The clouds of economic gloom seem to be gathering over Britain, but the view does depend on where you are standing. It is a shame that jobs will be lost at Dagenham but, in a dynamic market economy, old jobs will be lost and new jobs created all the time. If the balance is shifting slightly away from job-creation and in favour of job-destruction, that is awful for the individuals concerned, but it may not be a bad thing for the economy overall, which needs to slow down now to avoid running into greater difficulties later.

It is tempting to see the sale of Rover, the end of car-production at Dagenham and the deflation of the dot.com bubble as heralding a wider downturn that could damage the Government's hopes of re-election in 12 months' time. The other side of the picture is continued strong growth in some sectors and - admittedly a lagging indicator, this - some silly housing-price rises reminiscent of the late Eighties.

What is more, if the pound is starting to fall, both against the dollar and the euro, that will only stoke the inflationary fires, and the risk was already that future inflation was creeping up.

Of course, it is not so much the pound that is falling as the rest of the world that is rising. Although the European Central Bank wisely left interest rates unchanged yesterday, rates in Europe and the US are set to rise to restrain strong growth. The ECB judged that, in the present strange mirror-world of the foreign-exchange markets, a rise would be seen as an attempt to prop up the euro and therefore have the opposite effect. But growth in the euro-zone is picking up sharply.

Which means that the British and Continental cycles are about to cross over this autumn, as we slow down and they speed up, which would, of course, be a good moment economically for Britain to adopt the single currency.

The argument that the Government's test of "convergence" can be met only when the British business cycle is in sync with that of the euro-zone is a red-white-and-blue herring. It is simply an excuse for not joining. Several euro-zone countries were out of sync with the majority when they locked themselves into the single currency in January last year, most notably Ireland, which was following the British cycle.

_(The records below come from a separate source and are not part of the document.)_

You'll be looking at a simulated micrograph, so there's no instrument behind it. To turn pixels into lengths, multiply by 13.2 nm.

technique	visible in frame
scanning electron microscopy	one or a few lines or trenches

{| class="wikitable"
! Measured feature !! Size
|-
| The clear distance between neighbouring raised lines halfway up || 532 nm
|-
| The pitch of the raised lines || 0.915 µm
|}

The fact of Britain's impending accession will accelerate the process of convergence as soon as a date is put on it. That is what Tony Blair and Gordon Brown should do. Obviously, they cannot set a date and win a referendum by this autumn. But they could still aim to lock the pound to the euro at the end of 2002, say. They should forget about not wanting the currency issue to cloud the general election campaign. As long as there is a referendum, it is a separate decision for the people to make. By setting the target date now, they could start to change the dynamics of public opinion. But it would also be the right decision to steer between the rocks of inflation and recession in two or three years' time.

Joining the euro is our best protection in the long term against "boom and bust". It is the best guarantor of future prosperity. And it is also the right future for Britain as a modern, outward-looking and confident country.